I’ve been asking how the Fed should respond in a hard landing in recent posts and the first part of my answer to what the Fed should do in a hard landing is here. In his most recent column, Paul Krugman asks the same question:
In the 1970's soaring prices of oil and other commodities led to stagflation - a combination of high inflation and high unemployment, which left no good policy options. If the Fed cut interest rates to create jobs, it risked causing an inflationary spiral; if it raised interest rates to bring inflation down, it would further increase unemployment.
Can it happen again?...
…We shouldn't overstate the case: we're not back to the economic misery of the 1970's. But the fact that we're already experiencing mild stagflation means that there will be no good options if something else goes wrong...
Thus, in a hard landing, Krugman says “there will be no good options.” But the Fed will need to do something. What should the Fed do in a hard landing? Raise rates? Lower rates? I believe a recession will put the brakes on inflation, and if underlying real factors are the cause of inflation, aggregate demand policy isn't an effective tool for overcoming such shocks. Thus, I would lower rates in response to a slowdown if that were possible. But that is predicated upon the output slowdown counterbalancing inflationary pressure from other sources, and the possibility of lowering interest rates enough to stimulate the economy.
All of these questions would be much easier if both monetary and fiscal policy hadn’t already been used to such an extent. With deficits as high as they are, using fiscal policy to stimulate the economy is politically and economically infeasible. With interest rates this low it’s hard to get much stimulation from driving them even lower. They can't go much lower in any case, though interest rates could be raised if the Fed decides to tighten in response to a stagflationary episode. Thus, because the usual tools for stimulating the economy are largely unavailable, the result of recent monetary and fiscal policy is increased vulnerability to negative output shocks and a stagflationary episode.

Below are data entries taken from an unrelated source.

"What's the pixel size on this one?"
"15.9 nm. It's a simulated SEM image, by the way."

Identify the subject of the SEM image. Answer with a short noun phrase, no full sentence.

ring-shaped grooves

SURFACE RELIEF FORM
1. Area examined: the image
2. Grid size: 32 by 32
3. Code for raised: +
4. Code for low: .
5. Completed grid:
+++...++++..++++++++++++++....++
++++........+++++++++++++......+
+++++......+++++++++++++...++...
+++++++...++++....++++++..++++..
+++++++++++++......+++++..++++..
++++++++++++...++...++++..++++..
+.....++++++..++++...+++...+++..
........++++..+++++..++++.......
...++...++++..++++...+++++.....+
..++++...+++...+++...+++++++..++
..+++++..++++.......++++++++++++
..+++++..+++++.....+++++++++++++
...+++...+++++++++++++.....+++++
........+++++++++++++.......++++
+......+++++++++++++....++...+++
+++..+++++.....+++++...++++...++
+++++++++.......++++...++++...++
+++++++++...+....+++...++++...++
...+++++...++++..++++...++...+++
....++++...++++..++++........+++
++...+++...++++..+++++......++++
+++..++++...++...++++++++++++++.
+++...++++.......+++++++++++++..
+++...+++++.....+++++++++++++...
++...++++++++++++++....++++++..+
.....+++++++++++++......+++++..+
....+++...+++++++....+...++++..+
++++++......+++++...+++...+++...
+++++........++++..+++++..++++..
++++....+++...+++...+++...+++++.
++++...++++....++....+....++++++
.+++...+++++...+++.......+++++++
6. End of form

I posted a similar comment at Angry Bear on 4/22 and at macroblog on
4/21 so I thought I'd add it here as well. Holding down interest rates
while maintaining the inflationary expectations anchor is a difficult
task that must be performed by the Fed in a landing where output falls
Making this task difficult is that the target rate of output changes when there are real shocks to the economy such as an increase in real oil prices. If the Fed mistakenly shoots at too high of a target due to a failure to completely account for the fall in the natural rate of output then it becomes even more likely that they will inadvertently generate inflation and lose the expectations anchor. As David Altig has reminded us, that was a problem for the Fed in the 1970's and hopefully they have learned some important lessons from that episode. My perception is that they have, at least that's my reading from what I've seen from the statements and speeches put out by the various regional bank presidents. But the task is a hard one, on that I think we all agree.]